Every Wednesday the students and teachers of Halinda School in western Sydney are faced with a real challenge: how to concentrate in class with the enticing smells of homemade quiche, lasagne or pizza wafting through the corridors.
Each week it only gets more difficult as the Enterprising Edibles team further develops its cooking and marketing skills, offering evermore enticing options for Wednesday’s lunch menu.
As a school for specific purposes, Halinda caters to students who have intellectual disabilities frequently accompanied by secondary disabilities such as hearing or visual impairment.
However, through creativity and teamwork, the students are able to cook up a delicious and healthy lunch each Wednesday for between 50 and 60 people.
The Enterprising Edibles program, coordinated by teachers Rebekah Ravesi and Sue Griffin, is a cross-curriculum project that employs a wide range of the students’ skills as they prepare and deliver the lunch orders.
Principal Jan Eccleston said the program helped develop skills in functional literacy, numeracy and PDHPE outcomes such as good interpersonal skills and values education.
“The students love it, they really enjoy doing it. Some students working on the program are nonverbal and we’ve designed it to be layered so everyone can participate at their level,” Mrs Eccleston said.

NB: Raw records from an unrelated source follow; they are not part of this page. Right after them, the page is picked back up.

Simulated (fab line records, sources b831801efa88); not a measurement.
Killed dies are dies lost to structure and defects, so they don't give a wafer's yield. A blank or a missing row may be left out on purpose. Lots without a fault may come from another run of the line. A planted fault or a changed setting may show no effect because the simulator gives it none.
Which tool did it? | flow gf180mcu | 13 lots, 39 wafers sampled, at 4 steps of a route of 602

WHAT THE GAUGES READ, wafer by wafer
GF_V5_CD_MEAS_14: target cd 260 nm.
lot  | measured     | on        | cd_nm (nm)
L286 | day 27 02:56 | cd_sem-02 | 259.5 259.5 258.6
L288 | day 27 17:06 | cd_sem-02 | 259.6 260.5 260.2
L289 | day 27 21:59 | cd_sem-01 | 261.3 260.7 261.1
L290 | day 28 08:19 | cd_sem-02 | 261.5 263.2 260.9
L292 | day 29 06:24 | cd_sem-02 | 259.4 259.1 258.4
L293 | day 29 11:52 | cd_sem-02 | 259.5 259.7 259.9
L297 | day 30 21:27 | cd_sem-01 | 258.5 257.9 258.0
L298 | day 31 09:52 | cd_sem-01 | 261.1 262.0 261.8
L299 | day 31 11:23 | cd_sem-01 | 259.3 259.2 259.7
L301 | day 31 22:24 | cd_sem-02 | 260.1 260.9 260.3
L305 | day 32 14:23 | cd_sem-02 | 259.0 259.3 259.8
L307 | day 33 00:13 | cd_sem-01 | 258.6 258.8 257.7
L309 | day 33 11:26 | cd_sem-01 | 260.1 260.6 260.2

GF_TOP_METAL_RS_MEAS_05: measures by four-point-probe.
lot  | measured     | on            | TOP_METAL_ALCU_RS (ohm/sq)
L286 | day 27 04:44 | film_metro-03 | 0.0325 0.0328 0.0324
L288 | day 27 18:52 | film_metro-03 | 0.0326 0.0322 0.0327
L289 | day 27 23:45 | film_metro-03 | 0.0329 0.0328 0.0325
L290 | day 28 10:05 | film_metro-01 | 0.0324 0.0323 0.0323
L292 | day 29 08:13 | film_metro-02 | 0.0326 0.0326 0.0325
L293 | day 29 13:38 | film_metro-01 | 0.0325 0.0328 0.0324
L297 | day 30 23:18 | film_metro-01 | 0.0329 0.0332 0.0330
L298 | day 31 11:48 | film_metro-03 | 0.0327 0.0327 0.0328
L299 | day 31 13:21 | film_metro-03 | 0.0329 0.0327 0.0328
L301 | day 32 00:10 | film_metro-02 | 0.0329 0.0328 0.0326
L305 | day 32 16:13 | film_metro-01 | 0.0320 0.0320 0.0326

The participants are involved in aspects of the project all week, from creating and distributing the menus and collecting the orders, through to planning, purchasing, preparing and delivering the meals and finally even laundering their cooking uniforms.
Mrs Eccleston said students enjoyed the increased self-esteem and sense of accomplishment that came with accepting responsibility for their tasks.
The team also had a recycling project going with their plastic lunch containers and might soon be growing some of the produce they needed through a planned, self-sustaining “bush tucker garden”.